Day 3 - Monday 13 June 2016
Seatoller to Patterdale (17 miles)
Breakfast at Seatoller House was in keeping with our evening meal - plentiful and delicious. We had an excellent stay here and were sad to leave as we were made so welcome. Pressing on, the weather today was not looking too promising and we encountered extremely low cloud as we stepped out of Seatoller - this was to stay with us all day and the heavens would open a few hours in to the walk. The route heads into Rosthwaite but we were able to join the path the other side of the village of Stonethwaite thereby saving us a mile or so of walking. As we headed through the village we bumped into Joel & Hannah who were having a bit of navigational ineptitude but were now on the right track - we left them behind and unbeknown to us that would be the last we saw of them - we later found out that they had to cut short their walk because of an injury to Hannah.
Lambs at Seatoller - loving the teats on the feeding bucket!

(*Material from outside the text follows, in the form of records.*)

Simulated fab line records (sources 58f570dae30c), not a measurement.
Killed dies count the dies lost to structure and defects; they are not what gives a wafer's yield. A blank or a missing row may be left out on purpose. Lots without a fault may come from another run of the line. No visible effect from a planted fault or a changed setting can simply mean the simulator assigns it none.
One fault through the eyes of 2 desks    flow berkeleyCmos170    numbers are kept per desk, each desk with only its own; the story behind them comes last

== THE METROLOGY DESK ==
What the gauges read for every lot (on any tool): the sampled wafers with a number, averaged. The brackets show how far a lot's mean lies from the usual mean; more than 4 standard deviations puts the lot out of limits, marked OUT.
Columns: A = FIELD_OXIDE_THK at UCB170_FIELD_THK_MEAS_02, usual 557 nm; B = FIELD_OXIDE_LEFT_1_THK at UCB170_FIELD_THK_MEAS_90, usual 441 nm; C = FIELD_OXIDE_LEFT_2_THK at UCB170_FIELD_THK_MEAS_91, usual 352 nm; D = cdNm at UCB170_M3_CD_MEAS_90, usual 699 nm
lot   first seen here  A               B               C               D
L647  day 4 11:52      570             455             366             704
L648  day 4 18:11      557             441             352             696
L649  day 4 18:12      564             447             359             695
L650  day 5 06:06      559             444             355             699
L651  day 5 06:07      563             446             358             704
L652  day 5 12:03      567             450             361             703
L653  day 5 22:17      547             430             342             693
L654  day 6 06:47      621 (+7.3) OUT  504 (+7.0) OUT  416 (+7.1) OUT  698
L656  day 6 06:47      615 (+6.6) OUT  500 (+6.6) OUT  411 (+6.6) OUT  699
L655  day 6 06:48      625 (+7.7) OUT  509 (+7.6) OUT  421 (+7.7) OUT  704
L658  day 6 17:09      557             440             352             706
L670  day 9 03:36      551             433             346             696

Seatoller's historic background and also that of our B&B, Seatoller House
The low cloud as we left Seatoller was an omen of the day's weather to come unfortunately
Passing through the lovely village of Stonethwaite
Crossing the bridge we met the 4 girls coming up the path from Rosthwaite - they regaled us of a raucous night in the Royal Oak with Michael and Ed - something about Kendal Mint Cake Liqueurs - they spared us the gory details and we pressed on. The path to Lining Crag was extremely good but we have been on this route during heavy rain and it is not pleasant - luckily today it was fairly dry. With Stonethwaite Beck for company and Eagle Crag towering above, the path was a delight and there are a few waterfalls along the way also. Crossing a couple of streams, we eventually started to rise more steeply until we arrived at the foot of Lining Crag. The route to the top goes left of the Crag and was a short and steep pull up of about 150 yards. From the summit there was a lovely view back down the valley although today most of it was obscured by low cloud.
Eagle Crag
Looking back to Stonethwaite from the path to Lining Crag
Waterfalls at Stonethwaite Beck - Lining Crag can be seen ahead
Any water and he is in like a shot
The short, steep pull up Lining Crag - the route of ascent is to the left. After rain the path is a river - luckily the rain came later!
Ascending Lining Crag
As usual Fudge was in his element out on the fells
Low cloud making its way up the valley towards us on Lining Crag
From Lining Crag the path now headed over boggy ground to reach Greenup Edge and it is here that walkers really do need to make sure they take the right path into Far Easedale as it is easy to take the wrong path. Just over the top of the edge we had a chat with a rather fed up DofE group. Leaving them to it we passed over Greenup Edge and caught up with Paddy & Pamela and later we also passed the 4 lads from Edinburgh. At this point looking into Far Easedale the weather looked ominous and we therefore started the descent down the valley knowing full well it would not be too long before we were reaching for our foul weather gear.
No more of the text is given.